Tuesday, June 20, 2006

Hyman: Don't Worry, Drive Happy



Mark Hyman’s a bit schizophrenic when it comes to the issue of oil and gas prices. A few months ago, he claimed that $3.00 a gallon gas was no big deal and didn’t have an appreciable effect on most Americans’ pocketbooks (most Americans disagree with him, but what’s new?). Last month, he was calling for a serious long term energy policy to help alleviate our dependence on expensive foreign oil (he didn’t, however, give any idea of what such a policy might be). His most recent editorial goes back to saying that the record profits of oil companies this past year are nothing major—just normal supply and demand ups-and-downs.

He might be right. While oil companies’ profits did spike to record levels, this doesn’t necessarily mean price gouging. The growing demand for oil and gas from countries like China and India are stretching the oil supply more thinly around the globe, and that’s going to raise prices.

But this explanation is far more frightening than price gouging. Fixing prices is illegal, and couldn’t go on forever without it being caught and remedied. The increasing demand for oil, on the other hand, can go on forever (or at least until the oil runs out) and won’t be remedied without a major change in priorities on our part.


Part of the problem is that oil companies have been allowed to merge into behemoths, reducing the competition among them. This is another example of what I call corporo-socialism—the reduction of competition by putting supply into the hands of a shrinking number of entities that are increasingly protected from the capitalist imperative to offer higher quality at lower prices and to continue to innovate.

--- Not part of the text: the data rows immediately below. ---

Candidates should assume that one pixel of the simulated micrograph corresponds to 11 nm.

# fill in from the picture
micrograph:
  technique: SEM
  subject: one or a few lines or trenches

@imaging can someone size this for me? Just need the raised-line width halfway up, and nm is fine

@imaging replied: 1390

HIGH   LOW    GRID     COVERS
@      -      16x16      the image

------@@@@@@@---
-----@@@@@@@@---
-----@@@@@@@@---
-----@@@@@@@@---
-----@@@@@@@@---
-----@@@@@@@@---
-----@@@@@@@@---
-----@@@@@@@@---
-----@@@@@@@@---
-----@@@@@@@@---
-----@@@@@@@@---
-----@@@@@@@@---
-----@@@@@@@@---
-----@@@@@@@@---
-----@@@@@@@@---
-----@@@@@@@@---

But that’s a drop in the bucket compared to the larger issue of our reliance on global oil. If you haven’t already, I highly recommend seeing Al Gore’s An Inconvenient Truth. It lays out in stark and incontrovertible detail that our dependence on oil and other fossil fuels is not simply costing us more at the pump, but is a national security and health issue—indeed a *global* security issue.

Here are just a few, off-the-top-of-my-head, ideas that might help out. How about a tax rebate of 25% of the purchase price for hybrid vehicles? How about mandating fuel efficiency standards that catch up with the rest of the world (even China has tougher standards than we do)? How about aggressively funding alternative energy research? How about doing away with policies that increase, rather than decrease, our dependence on oil (such as drilling in ANWAR)? How about ending our national embarrassment and signing on to the Kyoto treaty?

Just a few ideas, none of which are likely to meet with Hyman’s approval. But if he doesn’t like these, perhaps he can offer some reasonable alternatives himself.

I won’t hold my breath, though.

And that’s The Counterpoint.

Hyman Index: 2.59


1 Comments:

At 11:54 PM, Anonymous Anonymous said...

Hyman is almost correct (in a broken clock way) that the price of gas is determined by supply and demand. Where he is wrong is in implying that we are in the upside of a cycle. In reality, we will see greater upswings in price than down, due to oil production peaking and demand continuing to increase. I honestly believe that the free market is what is determining the price, but as Ted mentioned, this is not good news. We can't just lower the price as that would create a disincentive for conservation, we will have to come up with a way, as a nation, to use less fossil fuel in the future, since biofuels can only replace a small portion of the fuel we use. There are a lot of different ways this can happen. One would be to drive smaller cars, live in smaller houses, and re-structure our cities to require less driving, another way would be to reduce a growing portion of our population to abject poverty,with very little energy use, while another class continues to live in huge houses and drive huge cars through the urban sprawl. I wonder which method Hyman would choose.